One of the striking features of the poem is its symmetry, both in structure and in its characters. The poem's two halves are dominated by two battles, the first won by evil, the second one by good. The epic starts in council as both sides decide what they will do; it ends in council as Charles tries to decide what should be done in the aftermath of his victory.
The same symmetry applies to characters. Our first encounters with Charlemagne and Marsile set up the parallels between the two men. Both are in repose in their gardens, surrounded by their vassals. These parallels will be developed later. The composer of the poem chooses to make the Saracens a mirror image of the Christians, socially and religiously, and accuracy be damned. In the poem, the Saracen answer to the Christian trinity is a villainous trinity of Mohammed, Apollo, and Termagant (ignoring the fact that Moslems could arguably be seen as more monotheistic than the trinity-worshipping Christians). The Moslems become the evil mirror image of the Christians, in every aspect of their beliefs and their social organization.
The poet transposes medieval European feudalism on the Saracens' social structure. In part, it is because the poet probably could not imagine another social structure; inaccuracies of this kind were not unique to depictions of exotic enemies, nor were they unique to the poet who composed The Song of Roland. In Chaucer's Canterbury Tales, for example, stories set in ancient Greece have knights and feudal kings, and Shakespeare usually remolded his more exotic settings into something more or less resembling Elizabethan England.
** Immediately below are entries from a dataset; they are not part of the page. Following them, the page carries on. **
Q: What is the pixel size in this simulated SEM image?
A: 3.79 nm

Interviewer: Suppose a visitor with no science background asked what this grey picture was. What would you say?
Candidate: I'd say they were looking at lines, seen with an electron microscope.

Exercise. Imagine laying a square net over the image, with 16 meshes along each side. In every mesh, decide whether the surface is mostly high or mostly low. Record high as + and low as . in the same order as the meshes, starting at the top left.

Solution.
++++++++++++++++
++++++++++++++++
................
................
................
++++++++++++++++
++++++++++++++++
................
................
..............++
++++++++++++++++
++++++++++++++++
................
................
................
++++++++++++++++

In the case of The Song of Roland, imposing medieval European social organization on the Moslems makes them more accessible, or even sympathetic, as enemies. Feudalism carries with it a system of beliefs and values that would have been immediately recognizable to Europeans. Part of the composer's challenge is to create a struggle between good and evil, with the Saracens unambiguously evil, while maintaining the Saracen's status as a formidable and respectable enemy. Feudal Saracens provides the answer: they may be evil, Apollo-worshipping, dark-skinned devils, but they have a concept of loyalty, tied to the bonds between lords and vassals, that is not so different from values admired by the poem's Christian audience.
And the poet sets up strong parallels between Charlemagne and Marsile, and the way in which they rule. Both rely on their vassals for council and support, although the final decision rests with the monarch. Both have one particularly trusted advisor, Naimes for Charlemagne and Blancandrin for Marsile. And both groups of men take their identity and their honor from the land. Although the Sarcen willingness to sacrifice their own sons to keep Spain reveals their ruthlessness, it also shows an unsurprising devotion to land as the foundation for manhood, honor, and nobility. Roland, remember, displays a similar unwillingness to give up Spain. He is willing to continue the war, even if it means losing more Christian lives, because he has no trust for the Moslems and Spain is worth the fight.
Note that suspense is not part of the pleasure of the poem. We know Marsile will lose from the first laisse, and why: "He serves Muhammed and calls upon Apollo. / He cannot prevent disaster from overtaking him" (ll. 8-9). Likewise, we know from early on that Ganelon is treacherous.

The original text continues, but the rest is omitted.